Reproduction / Example
prefect orion start
prefect deployment create ./example-deployment.py
prefect deployment run my-flow/example
prefect deployment inspect my-flow/example
prefect work-queue create -d <DEPLOYMENT-ID> test
prefect agent start <WORK-QUEUE-ID>
About this issue
- Original URL
- State: closed
- Created 2 years ago
- Reactions: 3
- Comments: 16 (10 by maintainers)
By default, we use the “host” network mode on Linux when we detect that you’re running an API on localhost because it makes it easier for users to get started. In this mode, your container can access anything on the network outside the container. Because of this, we do not change your API URL, it should just work. It looks like something’s gone wrong with that, but we haven’t gotten other reports of it and it’s working fine in our tests so it’ll take some investigation to determine what.
If you use the “bridge” network mode, the container is isolated and cannot talk to localhost. When we detect use of “bridge” with a local API, we need to convert your API URL to use “host.docker.internal” which lets it communicate outside of the container. This is a little more complicated, so we don’t do it by default when the “host” mode is available.

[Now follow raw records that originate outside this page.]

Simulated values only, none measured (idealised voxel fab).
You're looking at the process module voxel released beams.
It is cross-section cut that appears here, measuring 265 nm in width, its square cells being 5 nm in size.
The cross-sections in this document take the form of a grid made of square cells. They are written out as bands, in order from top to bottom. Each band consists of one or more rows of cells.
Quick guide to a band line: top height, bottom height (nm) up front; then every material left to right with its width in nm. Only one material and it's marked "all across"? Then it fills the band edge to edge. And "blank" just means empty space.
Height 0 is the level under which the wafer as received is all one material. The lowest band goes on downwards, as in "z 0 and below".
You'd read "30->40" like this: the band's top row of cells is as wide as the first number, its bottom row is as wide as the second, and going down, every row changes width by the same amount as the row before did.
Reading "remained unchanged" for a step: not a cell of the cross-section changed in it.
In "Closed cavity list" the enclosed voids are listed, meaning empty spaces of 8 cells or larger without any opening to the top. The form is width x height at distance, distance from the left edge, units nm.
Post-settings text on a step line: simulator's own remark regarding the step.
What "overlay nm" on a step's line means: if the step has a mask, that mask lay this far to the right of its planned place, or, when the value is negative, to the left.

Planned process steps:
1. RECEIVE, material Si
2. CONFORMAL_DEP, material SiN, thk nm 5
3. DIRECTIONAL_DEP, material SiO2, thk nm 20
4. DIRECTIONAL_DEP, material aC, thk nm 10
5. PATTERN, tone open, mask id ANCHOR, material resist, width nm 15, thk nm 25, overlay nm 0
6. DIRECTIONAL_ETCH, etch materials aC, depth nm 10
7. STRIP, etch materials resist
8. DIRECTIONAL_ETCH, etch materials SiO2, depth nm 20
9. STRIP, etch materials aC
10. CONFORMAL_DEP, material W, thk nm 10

Hi! Thanks for the well written issue.
We’re tracking an update to the tutorial internally at https://github.com/PrefectHQ/orion/issues/1123 This is similar to https://github.com/PrefectHQ/prefect/issues/4963 and https://github.com/PrefectHQ/prefect/pull/5182
The issue here is that the requests from the container being denied because the API is bound to 127.0.0.1 instead of 0.0.0.0. If you run
prefect orion start --host 0.0.0.0
, the container will be able to reach the API. This is a difference in container networking on Linux (this is not an issue on macOS).We solved this in V1 of Prefect by including the container in a shared network with the server, but the server is not running in a container right now so we cannot apply the same fix. I’m not sure what the long-term solution is, it’d be nice to be able to use it without exposing your API via 0.0.0.0.
I believe you can also bind the Docker host IP
172.17.0.1
and it will allow connections from containers but won’t allow connections from other sources.